Outdated technology, poor software maintenance, and the dreaded clicking of a malicious link were most to blame for cyber insurance claims experienced by policyholders in 2022, according to a new report from Coalition.
“Threat actors are forever looking for targets with weak security controls or unprotected infrastructures – these are the paths of least resistance into a company’s network,” said Catherine Lyle, Coalition’s head of claims. “Unfortunately, that’s why human inaction, such as not patching a publicized critical vulnerability or updating out-of-date software, is a high risk factor for a cyber incident or cyber claim.”
Overall claims frequency in 2022 was down 22% compared to the prior year, said Coalition in its latest Cyber Claims Report. Claims severity increased 7% to an average loss of nearly $169,000.
Claims at Coalition involving ransomware dropped 54% year-over-year and ransom demands decreased from $1.2 million in 2021 to $1 million in 2022. Last year, funds transfer fraud (FTF) and business email compromise (BEC) unseated ransomware as the leading causes for a claim, as phishing accounted for 76% of reported incidents.
Coalition said severity of FTF claims plateaued in 2022 after a surge in 2021. The company said it recovered 66% of lost funds when alerted to FTF, but recovering funds has become more complex due to “dwell time” – the amount of time a hacker remains in a network before initiating a FTF event. In 2022, the average dwell time associated with FTF events was 42 days, an increase from 24 days in 2021. This means threat actors are spending more time learning about an organization and hiding evidence of crimes.

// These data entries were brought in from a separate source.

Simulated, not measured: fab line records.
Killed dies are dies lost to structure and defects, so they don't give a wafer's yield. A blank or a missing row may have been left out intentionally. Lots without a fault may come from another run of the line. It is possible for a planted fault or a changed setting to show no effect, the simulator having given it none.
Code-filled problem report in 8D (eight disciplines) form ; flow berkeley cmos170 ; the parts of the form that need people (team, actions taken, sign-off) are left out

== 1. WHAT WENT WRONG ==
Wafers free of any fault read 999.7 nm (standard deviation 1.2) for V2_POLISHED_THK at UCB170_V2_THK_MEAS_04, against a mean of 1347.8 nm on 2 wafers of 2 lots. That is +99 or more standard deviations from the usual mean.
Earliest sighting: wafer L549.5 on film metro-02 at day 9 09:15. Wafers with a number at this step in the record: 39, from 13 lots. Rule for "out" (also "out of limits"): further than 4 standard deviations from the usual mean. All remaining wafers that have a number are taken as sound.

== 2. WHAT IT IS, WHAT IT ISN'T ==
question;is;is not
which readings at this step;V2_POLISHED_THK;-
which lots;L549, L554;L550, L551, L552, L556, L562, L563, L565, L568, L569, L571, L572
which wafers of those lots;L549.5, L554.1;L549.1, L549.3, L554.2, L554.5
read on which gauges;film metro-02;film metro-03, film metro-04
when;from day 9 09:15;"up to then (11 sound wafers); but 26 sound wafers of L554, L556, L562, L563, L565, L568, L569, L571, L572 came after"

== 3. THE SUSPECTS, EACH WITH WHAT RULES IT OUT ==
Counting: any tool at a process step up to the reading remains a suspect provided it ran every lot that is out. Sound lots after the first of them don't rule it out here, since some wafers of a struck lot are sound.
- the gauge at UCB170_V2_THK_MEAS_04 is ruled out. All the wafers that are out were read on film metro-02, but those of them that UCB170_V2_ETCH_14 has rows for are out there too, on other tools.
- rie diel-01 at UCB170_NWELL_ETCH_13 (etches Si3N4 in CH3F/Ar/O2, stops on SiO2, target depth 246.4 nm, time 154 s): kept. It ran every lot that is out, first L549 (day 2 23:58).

Phishing often lead to FTF and BEC claims in 2022 and new technologies are helping the mode of attack. Coalition said threat actors have started using artificial intelligence tools to write better emails and translate languages for use across more areas of the world.
The analysis of claims continued to point to threat actors using less-sophisticated methods to take advantage of organizations’ employees and poor network hygiene. The report found that policyholders with even one unresolved critical vulnerability were 33% more likely to experience a claim.
“A majority of incidents we observed could have been prevented with the right security controls and an active approach to cyber risk management,” said Coalition.